Tuesday, January 11, 2005

My World

I imagine my bloggie readers as cosmopolitan, urbane and cool folks. People who can identify wines, discuss the Market and read witty magazines. I like thinking of you all this way.
In my world, libraries ban Jon Stewart's book because it shows nekkid bodies with superimposed Supremes heads. In my world, the local Walmart has a grocery cart of one dollar hats for sale. Every hat is "I'm Proud to be a Democrat." People are poor as Job's turkey but vote Republican because the Republicans are Christian. This is my world.
Not that there aren't flashes of light. Our local police chief is working on his doctorate in adult education (can't remember the initials used for the degree). The Neshoba County murders of the three Civil Rights workers has reopened in the past few days to go after "Preacher" Killen. Killen was acquitted years ago by a jury which included a woman who couldn't vote against a preacher. Other flashes of light are the good hearted people of the state who are marching on the State Capitol because they can't bear to see more cuts to public education. Our infant mortality stats are going down. These things are encouraging.
However, when was the last time you were sitting at supper with your LH and the doorbell rang? Getting up, the LH was greeted by two Southern Baptists who wanted to follow up on a visit our LS made to their church for a Christmas choral concert. These two men asked our son, point blank, "When did you come to know the Lord". Most of us East Coast Presbyies don't know how to answer a question like that because we were baptized as arm babies, raised in the church and don't remember any day that we didn't know Jesus. I answered for the LS but then, who am I? Just a gal.
After the two men left, LS and LH had a discussion about why the Southern Baptists don't ordain women. I was silent and loving every word. LS and LH were snorting with disbelief that any one would tell another Christian that she could not answer God's call to ministry because she was a she. It is absurd that this kind of spiritual suppression continues.
Anyway, just to let you know the Southern Baptists visit door to door. They come to my house.
Just wanted to let you know what goes on around here.

4 comments:

Anonymous said...

But, Oh what a sad world it would be if everyone thought as I do. Clones of myself, endlessly prattling away about things I just said or things I know I thought about before them. Eternities of knowing how every vote, every movie, and every conversation would end. Hell is what it would be.

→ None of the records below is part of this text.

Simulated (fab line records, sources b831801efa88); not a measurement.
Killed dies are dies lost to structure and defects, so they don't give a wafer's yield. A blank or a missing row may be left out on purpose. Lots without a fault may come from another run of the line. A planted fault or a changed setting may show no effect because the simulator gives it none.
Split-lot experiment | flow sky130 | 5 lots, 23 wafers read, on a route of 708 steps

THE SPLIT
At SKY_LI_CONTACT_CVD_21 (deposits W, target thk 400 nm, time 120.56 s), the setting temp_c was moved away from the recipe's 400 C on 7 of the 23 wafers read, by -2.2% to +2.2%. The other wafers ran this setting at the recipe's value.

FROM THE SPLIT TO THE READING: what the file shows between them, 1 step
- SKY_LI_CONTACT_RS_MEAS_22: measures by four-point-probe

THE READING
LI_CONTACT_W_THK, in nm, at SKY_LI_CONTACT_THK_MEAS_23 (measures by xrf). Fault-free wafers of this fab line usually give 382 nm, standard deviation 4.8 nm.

I love living in a place that is unlike me, that helps me define myself, that constantly churns up in the hopefully deep soul of 50 plus fellow, moral indignation, ethical outrage, logical befuddlement at other's reasoning, and a great wonder at the fantastic diversity of action to the same stimuli.


St. Chickenfriedsteak

Nightwoodkitty said...

I know wines, laugh at witty magazines, and live in a university town/blue enclave. I go to meetings of grey-haired liberals who make assumptions that everyone in the room believes the same things. Still, there is no end to diversity in human thought. Our little southern town, as any Yankee would be quick to say, "is still fighting the civil war." We had a Sturm und Drang talkfest (pardon my German) leading up to a change in a major road to MLK Jr. Boulevard [every town seems to have one - couldn't they have picked something more interesting? Macolm Xpressway was my suggestion]which angered business owners along the road, and, the University is rescinding a faculty award to women because it was named for a woman who in 1870 was a "white supremacist." Sorry, but what white people in 1870 were not? And, they are beating up on a stone-deaf widow, who was not allowed to vote nor to attend the University she has been honored for championing. Anyway, point is, there are things to struggle over wherever you are. As long as you have that critical mass of people around you with whom you can "speak short hand" and share values, I would imagine Backwater is stimulating in its own way.

the reverend mommy said...

I feel that I cross an invisable boundry every day -- I go from your solid Republican/suburban little town, to the urbane and hip "university" area where no one would *dare* even think the word "republican." I kept on wanting to break out with "give peace a chance" with *both* populations.

I get tired of the rhetoric -- it becomes so "us" and "them." Even in the church -- when I escape and go to the local Episcopal church for mid-week Eucharist, I get the feeling they reguard me as part of the "unwashed masses."

Hmmm... I'm tired and I don't think I'm making much sense tonight. Time to watch BattleStar Galactica. (Oh Yeah!)

Blessings

Aola said...

Well, ya'll must really need saving if the Baptists are going door to door.

We only get Jehovah Witnesses here in my neck of the woods.